Erase overlaps keeps failing

Va99le commented 1 year ago

Hello,

I genuinely appreciate the "wdpar" package for its usefulness and quality. Unfortunately, I continue to encounter the "topology exception, side location conflict" error while using the "erase overlaps" function. I have read from previous responses that it is necessary to increase the "geometry precision" and "snap tolerance" parameters, both of which I have tried. Even by raising the geometry precision to 10^7, I have been unable to overcome the error. However, considering the required level of precision, I cannot raise the snap tolerance beyond 25-30 meters. When attempting higher values, the computation time increases significantly, up to 50 days.

What I am trying to achieve is a file that contains all the terrestrial and partially marine protected areas of the European continent without any overlaps. Another issue I have noticed, which might be solely based on my own mistaken impression, is that the computation seems to slow down over time.

I would greatly appreciate any guidance on resolving these issues. Thank you for your work

jeffreyhanson commented 1 year ago

Hi @Va99le,

Sorry for my slow response - I'm at a conference at the moment and things have been pretty full on.

Thank you very much for providing all these details! I'm assuming you're using wdpa_clean(), but please correct me if I've got that wrong? Given the size of your datasdet, I would suggest seeing if there's anyway you can simplify the process. For example, do you really need every border of every single PA? If not, maybe you could dissolve the data (e.g., using wdpa_dissolve()) to remove overlaps? If you still need to retain other critera (e.g. IUCN category), you could run the dissolve step for PAs belonging each category seperately and then combine them togeather at the end (eg., using bind_rows()).

Also, yeah, the computation for erasing overlaps definietly slows down over time for larger datadets - this is because it works by starting with nothing and then iteratively adding in protected areas, and within each iteration, it erases any parts of the new protected area that overlap with any previously added protected areas (note that PAs are added in order such that the "best" and "oldest" PAs are at the start).

How does that sound?

Va99le commented 1 year ago

Hi, thank you very much and take your time. Yes, I'm using the wdpa_clean() function. I do need the attributes of every protected area, at least the year of foundation of the area other than the IUCN category. I will definitely try to do what you proposed with wdpa_dissolve for every IUCN category anyway, at least as a temporary solution. I have just one doubt about this procedure: it looks to me like many of the overlapping areas have different IUCN category, following this procedure wouldn't risk to miss many overlapping areas? I guess there would still be some problem of double counting some areas, but i may be wrong or not have understood clearly. Also thanks for explaining the process of erasing overlaps. Just one last question: is there a way to parallelize the process? I could gain access to a powerful server in some days (if i'm lucky), but I have no experience about parallelazing and according to some pages I have read it's not always possibile or useful to parallelize. My worry is that I could have many cores and ram to process but that only 1 would be used without adequate procedures. Again, thank you very much for your time and patience

jeffreyhanson commented 1 year ago

No worries!

Yeah, you're exactly correct. Sorry I forgot to mention, after running the wdpa_dissolve() seperately for each IUCN category, you would then need to run an interative procedure where you start with the best IUCN category, and then erase overlapping bits for the second best IUCN category, merge (bind_rows() / rbind()) the best and second best IUCN category PAs togeather, and then continue on with the third best and so on. How does that sound?

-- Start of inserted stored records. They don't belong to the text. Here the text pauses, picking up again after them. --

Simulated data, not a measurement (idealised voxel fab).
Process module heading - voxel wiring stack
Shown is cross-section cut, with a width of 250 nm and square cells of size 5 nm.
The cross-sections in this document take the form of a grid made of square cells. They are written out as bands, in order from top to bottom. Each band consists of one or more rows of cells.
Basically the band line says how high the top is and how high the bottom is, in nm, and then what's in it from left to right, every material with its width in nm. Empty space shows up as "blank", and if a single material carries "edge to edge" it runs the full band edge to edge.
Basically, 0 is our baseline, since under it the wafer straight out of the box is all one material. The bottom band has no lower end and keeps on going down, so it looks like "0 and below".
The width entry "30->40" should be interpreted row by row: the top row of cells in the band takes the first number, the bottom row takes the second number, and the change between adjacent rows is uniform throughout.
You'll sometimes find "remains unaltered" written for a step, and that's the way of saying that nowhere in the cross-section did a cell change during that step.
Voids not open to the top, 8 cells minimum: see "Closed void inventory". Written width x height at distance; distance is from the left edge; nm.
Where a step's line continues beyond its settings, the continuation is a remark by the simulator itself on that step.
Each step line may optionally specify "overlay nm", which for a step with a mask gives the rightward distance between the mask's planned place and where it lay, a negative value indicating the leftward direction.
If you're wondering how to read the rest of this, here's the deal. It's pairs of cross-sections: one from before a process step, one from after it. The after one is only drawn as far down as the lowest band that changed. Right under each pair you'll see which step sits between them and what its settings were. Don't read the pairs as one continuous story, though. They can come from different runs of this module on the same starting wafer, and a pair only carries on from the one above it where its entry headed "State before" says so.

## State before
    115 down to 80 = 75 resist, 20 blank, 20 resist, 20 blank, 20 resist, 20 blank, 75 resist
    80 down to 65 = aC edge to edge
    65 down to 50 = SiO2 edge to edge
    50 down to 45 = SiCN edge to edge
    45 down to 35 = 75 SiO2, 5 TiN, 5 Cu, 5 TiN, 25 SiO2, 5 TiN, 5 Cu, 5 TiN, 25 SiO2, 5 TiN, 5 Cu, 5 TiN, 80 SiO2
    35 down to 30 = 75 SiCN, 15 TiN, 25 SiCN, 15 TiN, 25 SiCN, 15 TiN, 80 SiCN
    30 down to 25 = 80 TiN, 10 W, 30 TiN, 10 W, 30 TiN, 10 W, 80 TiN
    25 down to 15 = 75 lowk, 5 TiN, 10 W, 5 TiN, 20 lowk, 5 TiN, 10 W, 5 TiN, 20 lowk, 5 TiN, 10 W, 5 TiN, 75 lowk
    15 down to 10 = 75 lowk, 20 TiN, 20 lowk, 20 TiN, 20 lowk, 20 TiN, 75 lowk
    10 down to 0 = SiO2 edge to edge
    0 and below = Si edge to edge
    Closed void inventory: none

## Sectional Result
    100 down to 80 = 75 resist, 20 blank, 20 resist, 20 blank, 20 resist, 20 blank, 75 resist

Yeah, you could definitely parallelize the process for running wdpa_dissolve() on PAs for different IUCN categories, but parallelizing the iterative process for combining them all into a single dataset would be much trickier. I suppose/guess/wonder that it might be possible to use some cool graph theory stuff from igraph to identify seperate PAs into seperate chunks for parallel processing.

Also, I suppose you could extend the procedure so that it also accounts for year as well as IUCN category (i.e., wdpa_dissolve() each combination of year and IUCN category seperately, and then use an interative procedure to handle overlaps).

Does that help?

jeffreyhanson commented 1 year ago

In case it helps, here's a quick attempt to prototype the code for parlallizing the first step of running the dissolves. Note that I haven't tested it, so it probably needs some deugging.

# load packages
library(wdpar)
library(sf)
library(dplyr)
library(parallel)

# set parameters
n_threads <- 2

# import data
path <- "my_protected_area_data.gpkg"
x <- read_sf(path)

# find unique IUCN categories
iucn_cat <- unique(x$IUCN_CAT)

# prepare cluster for parallel processing
## initalize variables for parallelizing
temp_dir <- tempdir()

## use PSOCK for windows, FORK for linux/mac
cl <- makeCluster(n_threads, "PSOCK") 
cl <- clusterExport(cl, c("path", "temp_dir", "iucn_cat"))
cl <- clusterEvalQ(cl, {
  library(sf)
  library(wdpar)
  x <- read_sf(path)
})

# run dissolve in parallel dissolve by country
dissolved_paths <- parLapply(cl, seq_along(iucn_cat), function(i) {
  ## subset data
  y <- x[x$IUCN_CAT == iucn_cat[i], , drop = FALSE]
  ## run dissolve
  y <- sf::st_set_precision(y, 1e5)
  y <- sf::st_make_valid(y)
  y <- wdpa_dissolve(y)
  ## save data to temporary directory
  out_path <- paste0(temp_dir, "/data_", i, ".gpkg")
  sf::write_sf(y, out_path)
  ## return path
  out_path
})

# clean up cluster
stopCluster(cl)

# import results from parallelization and merge togeather
result <- bind_rows(lapply(dissolved_paths, sf::read_sf))

Va99le commented 1 year ago

Thank you very much, I'll try it as soon as possibile. It looks like a good solution. I was wondering also if there is a way to use the server calculus power to just make erase_overlaps faster, but I guess mclapply would just repeat the wdpa_clean() procedures on many cores, without being of any help. Anyway, now I have something to work on. Thanks

Va99le commented 1 year ago

Hi, I'm sorry to bother you again. Unfortunately, although the suggested approach is useful for some of my analyses, it's not suitable for all of them. For parts of my study, I need every border of every protected area, without overlaps. I am following an idea, and I just wanted to know if there are or if there might be some issues with it. My first step is to divide in 6 scripts the European continent. I realized that some areas have multiple "iso parent", so I proceeded to put those countries in the same script, to make sure they did not end up being reproposed multiple times in different scripts. I do realize that there will still be some overlapping areas between the adjacent countries, but I guess that it will be much better than pre-processing anyway. After this procedure, I'd merge the 6 resulting vectors together (or 2 per time) and repeat the wdpa_clean(), cleaning procedures. In my opinion, this should allow for much faster processing, since almost all the areas would already be cleared and the overlapping parts would be limited to a tiny fraction. Am I missing something? Does wdpa_clean() risks to create problems if repeated multiple times on a dataset? Is there an easier way to make it? I wanted to thank you for your time and patience, I'm pretty new at R, and I'm at the beginning of my studies, I'm stuck with this file since the beginning of May and I seriously hope that this solution may work.

jeffreyhanson commented 1 year ago

Sorry for the slow response, I'm travelling at the moment.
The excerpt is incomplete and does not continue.